When interest rates ‘will fall SEVEN times’: Westpac reveals forecast that will give hope to millions of mortgage holders and first home buyers
- Westpac expects seven rates cuts 2024, 2025
- That’s after three rises in March, April and May
Westpac is now expecting seven interest rate cuts in 2024 and 2025 after severe Reserve Bank hikes whack the economy.
Borrowers since May last year have copped nine consecutive monthly RBA rate increases, and Westpac is expecting three more in March, April and May that would take the cash rate to an 11-year high of 4.1 per cent.
But after that, Westpac chief economist Bill Evans is expecting the Reserve Bank to begin cutting interest rates by the end of March 2024.
‘While we expect the economy to stagnate in the second half of 2023 there will not be sufficient progress in bringing inflation into line with the target before the end of 2023 to accommodate earlier rate cuts,’ he said.
Westpac is now expecting seven interest rate cuts in 2024 and 2025 after severe Reserve Bank hikes whack the economy (pictured is a Sydney branch)
Westpac had the RBA cutting rates by a quarter of a percentage point by the March quarter of 2024, taking the cash rate back down to 3.85 per cent.
Another 25 basis point rate cut by the end of June 2024 would reduce that to 3.6 per cent before another 0.25 percentage point easing by the September quarter of 2024 took it to 3.35 per cent – where the cash rate is now.
That would be followed by another rate cut by December 2024, taking the cash rate down to 3.1 per cent.
Then there would be four more cuts in 2025, starting with a 25 basis point easing in the March quarter, taking it down to 2.85 per cent.
Another 0.25 percentage point reduction in the June quarter of 2025 would take it to 2.6 per cent followed by another quarter of a percentage point easing in the September quarter of 2025 that would take it to 2.35 per cent.
Those seven rate cuts in 2024 and 2025 would simply take the RBA cash rate back to where it was in early October 2022.

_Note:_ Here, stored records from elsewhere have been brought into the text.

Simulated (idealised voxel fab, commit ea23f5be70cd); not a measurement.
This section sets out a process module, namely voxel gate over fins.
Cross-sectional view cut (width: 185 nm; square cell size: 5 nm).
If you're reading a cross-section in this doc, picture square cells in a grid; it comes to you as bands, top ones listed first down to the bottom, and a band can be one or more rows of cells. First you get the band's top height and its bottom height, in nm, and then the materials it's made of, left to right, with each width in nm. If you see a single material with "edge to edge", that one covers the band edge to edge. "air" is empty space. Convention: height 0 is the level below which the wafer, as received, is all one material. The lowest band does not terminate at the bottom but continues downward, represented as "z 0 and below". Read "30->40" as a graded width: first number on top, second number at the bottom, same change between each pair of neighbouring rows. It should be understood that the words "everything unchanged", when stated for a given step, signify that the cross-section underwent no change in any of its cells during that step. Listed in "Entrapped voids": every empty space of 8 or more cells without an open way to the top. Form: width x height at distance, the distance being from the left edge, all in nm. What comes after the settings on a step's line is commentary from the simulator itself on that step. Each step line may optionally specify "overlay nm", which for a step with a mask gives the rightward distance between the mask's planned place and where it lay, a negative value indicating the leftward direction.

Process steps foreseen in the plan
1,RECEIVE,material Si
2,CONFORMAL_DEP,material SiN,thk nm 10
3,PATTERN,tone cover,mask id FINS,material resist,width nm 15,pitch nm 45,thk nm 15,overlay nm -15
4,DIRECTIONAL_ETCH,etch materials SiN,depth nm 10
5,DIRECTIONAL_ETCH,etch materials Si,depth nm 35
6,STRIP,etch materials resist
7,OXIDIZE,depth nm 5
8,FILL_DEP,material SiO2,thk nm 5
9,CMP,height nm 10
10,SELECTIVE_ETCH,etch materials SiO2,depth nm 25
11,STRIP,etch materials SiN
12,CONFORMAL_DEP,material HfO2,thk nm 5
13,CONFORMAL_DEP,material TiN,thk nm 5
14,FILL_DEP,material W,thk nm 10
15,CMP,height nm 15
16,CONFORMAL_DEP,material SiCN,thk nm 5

Inflation last year surged by 7.8 per cent, the steepest pace since 1990 and a level well beyond the RBA’s 2 to 3 per cent target.
Westpac is now expecting inflation to drop to 4 per cent by the end of 2023 and to 3 per cent by the end of 2024 ‘allowing a policy response to a stagnating economy by the first quarter of 2024’.
The Reserve Bank is not expecting headline inflation, also known as the consumer price index, to fall to 3 per cent until the June quarter of 2025.